2017 saw a lowering inventory of homes coming on the market in the Bay Area, as owners chose to stay put and buyer competition raged. Home prices continued to slowly climb, averaging a 9% increase across the entire Bay Area. Mortgage rates reached a mid-year low and have crept upward since September, but remain relatively low. Federal tax changes that may have an impact on the housing market, especially in higher priced areas, went into effect.

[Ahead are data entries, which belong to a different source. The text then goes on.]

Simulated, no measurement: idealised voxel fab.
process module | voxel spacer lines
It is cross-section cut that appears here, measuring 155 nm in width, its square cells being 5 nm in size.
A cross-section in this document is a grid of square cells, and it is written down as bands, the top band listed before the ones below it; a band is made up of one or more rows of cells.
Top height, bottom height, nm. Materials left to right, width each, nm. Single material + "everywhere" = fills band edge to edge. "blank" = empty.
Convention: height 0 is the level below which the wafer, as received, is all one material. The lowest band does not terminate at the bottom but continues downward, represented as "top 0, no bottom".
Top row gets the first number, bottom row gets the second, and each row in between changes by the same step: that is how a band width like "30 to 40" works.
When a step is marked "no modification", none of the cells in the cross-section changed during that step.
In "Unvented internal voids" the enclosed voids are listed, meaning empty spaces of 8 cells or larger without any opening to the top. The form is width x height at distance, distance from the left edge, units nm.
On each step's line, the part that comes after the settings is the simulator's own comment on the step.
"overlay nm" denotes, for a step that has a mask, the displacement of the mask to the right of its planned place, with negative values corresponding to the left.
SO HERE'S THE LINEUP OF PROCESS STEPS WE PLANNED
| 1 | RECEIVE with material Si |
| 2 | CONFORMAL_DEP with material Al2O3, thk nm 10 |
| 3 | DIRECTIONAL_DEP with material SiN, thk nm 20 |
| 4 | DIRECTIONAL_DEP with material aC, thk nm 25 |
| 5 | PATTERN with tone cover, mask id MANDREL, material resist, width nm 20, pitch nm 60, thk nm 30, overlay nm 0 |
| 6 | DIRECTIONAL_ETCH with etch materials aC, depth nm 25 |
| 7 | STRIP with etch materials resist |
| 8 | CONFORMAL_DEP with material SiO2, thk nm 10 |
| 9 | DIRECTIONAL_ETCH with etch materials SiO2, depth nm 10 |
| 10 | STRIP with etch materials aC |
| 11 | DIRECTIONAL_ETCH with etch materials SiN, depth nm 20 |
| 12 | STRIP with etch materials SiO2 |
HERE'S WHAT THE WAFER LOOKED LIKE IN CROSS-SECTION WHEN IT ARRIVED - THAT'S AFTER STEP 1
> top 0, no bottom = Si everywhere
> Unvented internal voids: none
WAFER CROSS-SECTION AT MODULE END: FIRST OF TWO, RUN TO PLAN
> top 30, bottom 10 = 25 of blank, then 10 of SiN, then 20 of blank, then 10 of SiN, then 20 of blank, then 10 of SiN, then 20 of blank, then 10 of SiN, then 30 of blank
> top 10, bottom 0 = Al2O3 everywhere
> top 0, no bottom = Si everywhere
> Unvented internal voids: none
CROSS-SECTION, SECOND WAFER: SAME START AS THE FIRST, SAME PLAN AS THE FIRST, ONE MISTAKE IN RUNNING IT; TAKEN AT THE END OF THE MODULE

So, what can we expect in the coming year? According to Selma Hepp, economist at Pacific Union International, the Bay Area is looking at another year of declining affordability due to continued inventory shortages and higher home prices. While all areas will see worsening affordability, San Jose will remain the least affordable area in the Bay Area, with a Burns Index of 8.5 (where 10 indicates a lack of affordability and 5 is the historical mean), compared to an Index of 7.9 in the San Francisco/Marin/San Mateo area and 7.6 in the East Bay. FHA loan limits will increase in 2018 to $683,000, easing the affordability issue to some extent, though this limit is still below the median resale price in the Bay Area.
Mortgage rates are expected to continue to gradually rise, with an increase of about 20 basis points, or .2%, by the end of the year. For a conforming 30-year fixed-rate loan, the rate will be around 4%. Bigger hikes are not expected while current low inflation and low overseas central banks’ interest rates persist.
Low inventory will remain a problem in 2018, as area owners are reluctant to sell, enjoying low-interest mortgage payments and waiting to see how the new tax changes could affect them if they did sell and purchase a new home. The East Bay will see a rise in construction which may ease inventory problems, with multi-family home construction outpacing single-family construction.
New changes to the tax code will affect homeowners in 2018. The values of the mortgage interest deduction, or MID, and the property tax deduction have both been capped, with the qualifying loan amount for the MID capped at $750,000 and the property tax deduction capped at $10,000. Homeowners in higher priced markets, like the Bay Area, will be hurt most by these changes.
Adding all these factors together, the real estate market will remain in favor of sellers this year. New construction would have to ramp up considerably, or some combination of higher mortgage rates and an economic downturn would have to dampen buyer demand to tip the market. Neither event appears to be in sight for 2018.
Looking ahead to the real estate market trends over the coming few years, we may see a statewide increase in inventory if the Property Tax Portability Initiative (Bill ACA7) passes in November (see 11/28 blog). This could lead to a 10% increase in houses on the market in California, or a total of 43,000 homes. An easing up on the inventory vice may see a leveling off of home prices in the state.